Leveraging non-named entities in Coptic antiquity

10 September 2021, 5.00pm - 6.15pm

Amir Zeldes, Georgetown

Caroline Schroeder, Oklahoma

Lance Martin, CUA

In this paper we present the latest work on large scale, semi-automatic and quantitative analysis of the body of entities mentioned in texts from Coptic Antiquity. Unlike Greek and Roman materials, which have been studied extensively, digital treatment of Coptic data from the first millennium has lagged behind until recently, in part due to the smaller research community and the morphological complexity of the language, which is fusional and features agglutination, compounding and incorporation of nouns into complex verbs.

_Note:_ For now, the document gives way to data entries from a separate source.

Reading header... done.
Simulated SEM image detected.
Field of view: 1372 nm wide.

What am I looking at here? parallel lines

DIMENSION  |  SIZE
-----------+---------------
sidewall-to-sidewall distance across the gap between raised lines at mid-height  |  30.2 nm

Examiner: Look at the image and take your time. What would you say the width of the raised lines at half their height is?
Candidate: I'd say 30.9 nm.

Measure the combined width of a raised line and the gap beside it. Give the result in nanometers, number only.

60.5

We show how annotating named and non-named entities enriches Coptic corpora, including the identification of nested entities and entity linking. We will focus especially on non-named Coptic entities, which are of great interest to scholars working on monasticism and asceticism, since many central texts revolve around unnamed protagonists (e.g. ‘an ascetic’) in unidentified locations (‘a monastery’). In many cases, the proportion of named entities is well below 5%.

The relevance of entity annotation is further demonstrated through visualizations of Coptic entities, which enable researchers to access a variety of information in Coptic corpora through distant reading, allowing them to explore easily types of places in different works, to get lists of nouns referring to organizations, events or animals, examine feminine vs. masculine nouns denoting people and more. From a comparative quantitative perspective, the prevalence of non-named entities of different types can also reveal dissimilarities between texts.